Chief Asks No-Strings Indian Vote

(Originally printed in The Brantford Expositor in 1959)

OTTAWA (CP) – A federal vote for the Indian without any strings attached was urged Tuesday before the joint Commons-Senate committee studying Indian affairs.

Edward P. Garlow, elected chief councillor of the Six Nations Council near Brantford, said Christopher Columbus found the Indian in North America when he arrived. Yet the Indian today had to waive treaty rights if he wanted to vote federally while immigrants could obtain a vote after a short time.

Original Article

Chief Garlow said he refrained from voting provincially – as Indians are allowed to do in Ontario – because he was afraid he would jeopardize his standing as an Indian.

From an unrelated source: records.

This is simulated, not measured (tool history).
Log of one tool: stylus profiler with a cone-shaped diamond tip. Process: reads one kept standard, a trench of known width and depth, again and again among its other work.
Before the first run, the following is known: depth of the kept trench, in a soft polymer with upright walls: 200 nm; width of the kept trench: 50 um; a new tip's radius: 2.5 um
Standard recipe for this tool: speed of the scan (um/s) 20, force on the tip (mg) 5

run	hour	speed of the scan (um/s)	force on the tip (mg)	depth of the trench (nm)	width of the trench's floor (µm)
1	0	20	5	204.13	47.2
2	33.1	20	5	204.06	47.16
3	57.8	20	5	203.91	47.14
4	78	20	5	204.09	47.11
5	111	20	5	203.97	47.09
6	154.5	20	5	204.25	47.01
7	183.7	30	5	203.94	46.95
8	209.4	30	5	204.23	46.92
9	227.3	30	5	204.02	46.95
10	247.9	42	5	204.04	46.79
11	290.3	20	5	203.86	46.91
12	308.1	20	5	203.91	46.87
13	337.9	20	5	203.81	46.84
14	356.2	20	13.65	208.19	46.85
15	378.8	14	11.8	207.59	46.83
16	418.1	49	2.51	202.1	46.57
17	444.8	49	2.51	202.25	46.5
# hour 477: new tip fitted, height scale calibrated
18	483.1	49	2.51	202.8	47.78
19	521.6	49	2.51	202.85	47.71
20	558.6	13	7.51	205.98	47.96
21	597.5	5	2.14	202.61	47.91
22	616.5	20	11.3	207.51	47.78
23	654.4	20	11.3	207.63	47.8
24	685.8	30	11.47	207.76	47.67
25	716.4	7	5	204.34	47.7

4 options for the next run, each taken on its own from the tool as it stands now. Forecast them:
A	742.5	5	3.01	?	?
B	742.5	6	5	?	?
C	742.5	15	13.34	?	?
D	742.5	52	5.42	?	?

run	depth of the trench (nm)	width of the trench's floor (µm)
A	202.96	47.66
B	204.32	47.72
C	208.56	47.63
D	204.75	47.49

“I’d be tickled to death to vote federally,” he said amid committee applause. “We want to play our part.”

Raise Several Points

The voting question – Indians in the Yukon and Northwest Territories are allowed to vote without strings – was among a number raised by Chief Garlow and Councillor Fred Hill.

One concern voiced was that members of the Six Nations tribe who decide to leave the reservation become eligible for payment of a sum of money as their share of tribal monies held in trust.

But the fund would go broke if this kept up at the pace of $2,000 or $3,000 a year. One problem was that an Indian girl could leave the reservation, collect her money, marry a Six Nations Indian and become eligible for another slice of the fund.

They also complained that a CNR spur line is being built on their land without permission. Indian affairs officials said they will check this.

While Citizenship Minister Fairclough listened attentively, the two spokesmen also complained that the Indian Act fairly bristles with phrases indicating wide-scale powers are held by the minister.

“We know you wouldn’t do anything to us,” Councillor Hill said to Mrs. Fairclough with a big grin. “But we’re guarding against someone else who wouldn’t be as good as you are.”

Mrs. Fairclough said she thought it probably was a matter of legal terminology customary in statutes that is to blame.

The committee will hear different – perhaps opposite – aspects of Six Nations thinking today when delegates of the hereditary chiefs from here offer their opinions.

It will be the first open contact between the chiefs of the Six Nations Confederacy and federal authorities since the chiefs sparked open revolt and claimed the reservation as a separate country in March.

The revolt was put down by Royal Canadian Mounted Police.

While the confederacy modified its “separate country” argument in the dying moments of its uprising, it is not expected to claim much less.

Confederacy Secretary Arthur Anderson Sr. and Assistant Secretary William Smith are the delegates.